Move all tool config into pyproject.toml

The goal is to reduce the number of config files as much as possible.

Speed up CI/CD

Currently, the entire CI/CD Workflow (see .github/workflows/build.yml) takes about 2 minutes, not including the publish Job). This is too long for a simple one-file distribution.

A significant amount of time is spent on installing dependencies. Windows runners in particular spend inordinate amounts of time on pip install. See the stats for run 52035558, which ran on the current HEAD (79e4191):

Job Installing Dependencies (s) Total (s) Percentage
build 8 14 57.1%
lint (black) 14 23 60.9%
lint (isort) 16 23 69.6%
lint (pylint) 11 19 57.9%
test (ubuntu, py37) 12 23 52.2%
test (ubuntu, py38) 11 20 55.0%
test (windows, py37) 48 67 71.6%
test (windows, py38) 34 52 65.4%

Solutions

Install needed dependencies only

Only install dependencies required for each job. The lint jobs don't need tox. The test jobs don't need Pylint. No job needs pipdeptree, as I use it for examining dependencies.

To do so, split requirements-dev.txt into multiple files: linting, building-and-testing, and miscellaneous development tools. More fine-grained splitting is possible (requirements-lint-black.txt, requirements-lint-pylint.txt, etc.), but it would make managing dependencies a nightmare.

Unfortunately, the dependencies for building wheels (setuptools, wheel, etc.) must be installed on both the build and test jobs. This is because I want to test both sdists and wheels.

(Rejected) Merge build and test jobs

Since building sdists and wheels take a trivial amount of time, we could reduce the overall time spent by building them directly in each test job. This eliminates the need for a separate build job.

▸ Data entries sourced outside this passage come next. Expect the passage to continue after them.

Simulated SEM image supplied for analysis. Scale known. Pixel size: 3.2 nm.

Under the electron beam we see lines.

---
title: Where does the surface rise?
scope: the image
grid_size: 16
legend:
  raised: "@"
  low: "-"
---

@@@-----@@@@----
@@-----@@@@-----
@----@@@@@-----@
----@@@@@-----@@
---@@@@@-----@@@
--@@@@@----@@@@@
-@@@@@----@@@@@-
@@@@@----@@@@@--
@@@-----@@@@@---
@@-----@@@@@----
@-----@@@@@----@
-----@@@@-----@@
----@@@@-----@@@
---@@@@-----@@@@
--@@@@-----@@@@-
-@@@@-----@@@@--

However, this means that make each test job would uses sdists and wheels built on its own platform and Python runtime, not the ones published to PyPI. The status quo ensures that I am actually testing what is published. Hence, this idea is rejected.

Support additional file formats

Let's add support for more file formats. I can leverage the extras_require feature of setuptools (or the requires-extra option of flit, if I switch over to it) to add conditional dependencies. I can then detect which optional dependencies are available, and make related features selectively available.

File Formats

  • JSON5: Minor improvements to JSON. Since we already support JSON, migration would be quite easy.
    • Dependency: dpranke/pyjson5 AKA json5.
    • PyJSON5 requires VC++ to build on Windows and provides no wheels, so no go.
  • YAML: A popular configuration format. It is quite complex, though, so I might not use it.
  • TOML: An increasingly popular alternative to YAML with less lenient syntax. Since I am already using this in one of my projects, adding support for this should be trivial.